Who this is for
Jumbo loans are mortgages above the conforming loan limit. For most of Florida in 2025, that limit is $806,500 on a single-family home. If your loan amount is bigger than that, you're in jumbo territory — different rules, different lenders, often surprisingly competitive rates.
Jumbo is everywhere in coastal Florida. Naples, Sarasota, downtown Tampa, the Keys, Palm Beach, Jupiter, Boca, Miami, Jacksonville Beach — once price points cross ~$900K, conventional financing usually doesn't reach. Jumbo is the conversation.
Why jumbo isn't scary anymore
Jumbo had a reputation for being expensive and fussy. That changed. Most banks portfolio jumbo loans (keep them on their balance sheet rather than selling to Fannie/Freddie), which gives them flexibility on guidelines. Several jumbo programs now price below conventional for borrowers with strong asset profiles.
The headline shift: a strong jumbo borrower today often gets the best rate of any program. The "premium" people remember is gone.
Qualifying for jumbo
Jumbo underwriting is tighter than conventional, but it's not unreasonable:
- Credit score: 700 minimum at most lenders, 720+ for the best pricing. Below 700 the program gets harder.
- Down payment: 10% available on some jumbo programs; 20% is typical and unlocks the best rates. 25-30% on second homes and investment.
- Reserves: 6-24 months of PITIA in liquid reserves, depending on loan size. Big jumbo loans want big cushions.
- DTI: 43% is the soft cap; some lenders go to 50% with strong compensating factors. Asset-based qualification (treating retirement and investment accounts as income-producing) is sometimes available.
- Documentation: Two years of tax returns and W-2s standard. Bank statement and asset depletion alternatives exist for self-employed and high-net-worth borrowers — see Bank Statement.
Jumbo flavors
"Jumbo" isn't one product — it's a category covering several different lending profiles:
- Standard agency-eligible jumbo — loans just above the conforming limit, sold to Fannie/Freddie under high-balance programs in eligible counties (limited in Florida).
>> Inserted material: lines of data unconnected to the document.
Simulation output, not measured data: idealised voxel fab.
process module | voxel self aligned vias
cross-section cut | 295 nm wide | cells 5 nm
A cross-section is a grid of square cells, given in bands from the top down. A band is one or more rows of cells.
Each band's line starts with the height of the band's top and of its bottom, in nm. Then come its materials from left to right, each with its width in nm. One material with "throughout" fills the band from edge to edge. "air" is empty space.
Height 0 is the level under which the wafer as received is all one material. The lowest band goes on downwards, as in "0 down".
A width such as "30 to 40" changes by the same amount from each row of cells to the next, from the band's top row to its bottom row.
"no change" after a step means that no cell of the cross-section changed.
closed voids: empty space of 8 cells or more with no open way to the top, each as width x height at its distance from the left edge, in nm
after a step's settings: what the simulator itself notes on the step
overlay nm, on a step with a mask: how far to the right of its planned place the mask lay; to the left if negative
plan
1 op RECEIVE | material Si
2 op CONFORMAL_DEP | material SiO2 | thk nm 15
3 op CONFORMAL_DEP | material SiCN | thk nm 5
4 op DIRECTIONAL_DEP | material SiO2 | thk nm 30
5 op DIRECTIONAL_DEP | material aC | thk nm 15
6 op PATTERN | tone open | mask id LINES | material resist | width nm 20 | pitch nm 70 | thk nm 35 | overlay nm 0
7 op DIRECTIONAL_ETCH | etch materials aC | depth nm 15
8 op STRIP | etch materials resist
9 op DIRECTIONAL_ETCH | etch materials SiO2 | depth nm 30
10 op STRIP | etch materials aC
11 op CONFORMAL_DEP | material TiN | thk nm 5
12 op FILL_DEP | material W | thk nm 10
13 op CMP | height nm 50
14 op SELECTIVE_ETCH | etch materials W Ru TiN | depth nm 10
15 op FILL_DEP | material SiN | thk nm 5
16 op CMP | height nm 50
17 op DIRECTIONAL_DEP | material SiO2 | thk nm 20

- Portfolio jumbo — banks holding the loan rather than selling it. Most flexibility on underwriting, often the best rates.
- Bank statement jumbo — using deposits rather than tax returns to qualify. Built for self-employed high earners.
- Asset depletion / asset-based — qualifying high-net-worth borrowers using investment accounts, even if income is low.
- Interest-only jumbo — 5-10 year I/O period before P&I starts. Useful for executives expecting bonuses or business owners with lumpy income.
- Super jumbo — typically loans above $2-3M. Even tighter underwriting, often relationship-based with a private bank.
Florida-specific notes
- Insurance is the biggest gotcha. A waterfront jumbo property might quote $25,000+/year in insurance. That's a real number that affects DTI and what you qualify for. Get the quote early — like, before you offer.
- Coastal property gets extra scrutiny. Wind, flood, sinkhole exposure all factor into jumbo lending. Some carriers have stopped writing jumbo policies in barrier-island ZIPs entirely. The lender wants to see the policy issued.
- Condo lending matters. Many luxury Florida condos are non-warrantable (high investor concentration, special assessments, single-entity ownership). Some jumbo lenders specialize in non-warrantable condo lending; pricing varies. Check before you fall in love with a unit.
- Out-of-state buyers. If you're moving to Florida from a higher-tax state, your tax-return income often looks lower in the year of the move (relocation expenses, partial-year deductions). Asset-based or bank-statement programs can bridge this.
- Ultra-luxury appraisals. Above $3M, comparables get thin. Appraisers sometimes push back on price. We work with appraisers experienced in Florida luxury markets.
Common jumbo scenarios
$1.5M, 30% down, asset-based
Retired with strong investment portfolio but limited W-2 income. Asset depletion qualifies on the portfolio. Cash to close from taxable account; portfolio stays mostly invested.
$1.2M, 20% down
Strong income, healthy bonus, moving from out of state. Standard jumbo with full doc. Often closes in 25 days if we line up the relocation timeline.
$900K, bank statement jumbo
S-Corp owner with 2 years of strong deposits but heavy paper losses on tax returns. Bank statement jumbo qualifies on deposits. Slight rate premium vs. full-doc.
$1.8M condo, 25% down
Primary residence elsewhere; buying a Florida second home. Jumbo second-home pricing slightly higher than primary. Condo warrantability check is the gating issue.
When jumbo isn't the right move
- You're right at or just below the conforming limit — sometimes putting a bit more down to stay conforming is the better play. Conventional is simpler, and the rate gap (when there is one) may not justify it.
- You qualify for jumbo VA — VA loans don't have a hard limit if you have full entitlement. For eligible buyers, that's usually better than civilian jumbo.
- You're an investor stacking properties — DSCR often works better than jumbo investment lending past 1-2 properties.